At the first of two Los Angeles-area concerts Thursday, Mick Jagger reeled off a list of celebrities, real and imagined, whom he said were attending the Rolling Stones‘ opening night at SoFi Stadium. And a remark about Paul McCartney left some fans puzzled, but others laughing, depending on how closely they’d been following music news this week — and, specifically, following fresh developments in the now-55-year-old Stones/Beatles rivalry.

“There’s so many celebrities here tonight,” Jagger said early in the show. “Megan Fox is here, she’s lovely. Lady Gaga. Kirk Douglas. Paul McCartney is here; he’s going to help us — he’s going to join us in a blues cover later.” (Watch the video below.)

Much of the stadium audience cheered, not having quite gotten from the inclusion of the late Douglas in his list that Jagger had moved into a more jocular part of his celebrity rundown.
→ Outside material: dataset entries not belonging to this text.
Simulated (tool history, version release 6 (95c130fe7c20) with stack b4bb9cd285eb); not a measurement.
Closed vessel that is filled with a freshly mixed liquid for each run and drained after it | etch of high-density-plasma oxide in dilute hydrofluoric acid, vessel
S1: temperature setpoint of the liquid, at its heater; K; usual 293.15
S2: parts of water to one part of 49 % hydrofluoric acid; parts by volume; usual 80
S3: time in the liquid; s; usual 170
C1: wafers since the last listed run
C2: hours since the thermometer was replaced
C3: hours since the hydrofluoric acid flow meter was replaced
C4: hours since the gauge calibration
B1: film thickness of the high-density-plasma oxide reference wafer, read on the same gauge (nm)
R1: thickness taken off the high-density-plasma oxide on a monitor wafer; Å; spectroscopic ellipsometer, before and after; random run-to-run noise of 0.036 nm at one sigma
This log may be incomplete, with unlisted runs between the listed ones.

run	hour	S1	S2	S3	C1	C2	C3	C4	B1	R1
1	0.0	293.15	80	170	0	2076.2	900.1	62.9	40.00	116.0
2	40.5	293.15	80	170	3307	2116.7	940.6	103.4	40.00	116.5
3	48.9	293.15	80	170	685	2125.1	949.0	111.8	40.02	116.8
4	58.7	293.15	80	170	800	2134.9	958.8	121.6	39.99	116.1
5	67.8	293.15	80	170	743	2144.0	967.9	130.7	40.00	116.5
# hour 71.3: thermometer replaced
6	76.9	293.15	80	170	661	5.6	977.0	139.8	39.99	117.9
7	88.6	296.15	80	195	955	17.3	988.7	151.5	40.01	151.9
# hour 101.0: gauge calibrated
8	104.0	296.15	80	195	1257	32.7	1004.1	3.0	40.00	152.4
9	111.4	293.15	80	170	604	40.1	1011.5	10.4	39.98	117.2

What Jagger was alluding to was a new profile of McCartney in the New Yorker magazine, in which the ex-Beatle told editor David Remnick: “I’m not sure I should say it, but they’re a blues cover band, that’s sort of what the Stones are. … I think our net was cast a bit wider than theirs.”

At least part of the audience was in on Jagger’s joke — and taking it very seriously. Going up the stairs on the way out of the stadium after the concert concluded, one fan tried to lead a chant of “Fuck the Beatles! Fuck the Beatles!” Meeting mostly quizzical titters, the biased fan then began repeating: “Paul McCartney is a fuckin’ wussy!”

The rivalry between the two rock legends has seemed somewhere between whimsical and dead-serious in recent years.

In 2020, McCartney had told Howard Stern, “Their stuff’s rooted in the blues. When they are writing stuff, it has to do with the blues. Whereas we had a little more influences. There’s a lot of differences, but I love the Stones, but I’m with you. The Beatles were better.”

Jagger volleyed back in an interview with Zane Low of Apple Music. “There’s obviously no competition,” said Jagger, with some mock-pride, before getting earnest in adding: “The big difference, though, is and sort of slightly seriously, is that the Rolling Stones have been a big concert band in other decades and other eras when the Beatles never even did an arena tour, Madison Square Garden with a decent sound system. They broke up before that business started, the touring business for real.”

(For the benefit of those less historically inclined, the Stones did in fact start as a blues cover band, although they’d pretty well transcended that with fresh batches of all-original material by the mid-1960s.)

McCartney wasn’t the only one Jagger took a slight dig at in his short monologue Thursday night at SoFi.

“Governor Newsom is here,” the singer added, presumably still joking. There was some booing from the non-Democrat portions of the crowd (and/or the anti-lockdown portion; only about 10-20% of the crowd was wearing masks, as mandated by law). “You made it through the elections. Congratulations,” Jagger said, referring to Newsom surviving a recent recall vote. He added, “We’re so looking forward to a dinner at the French Launderette…”

That last quip was a probably deliberate mangling of the French Laundry, the restaurant in Yountville, Calif. where Newsom got in hot water in 2020 for being photographed at an indoor party at the peak of quarantine regulations without a mask on.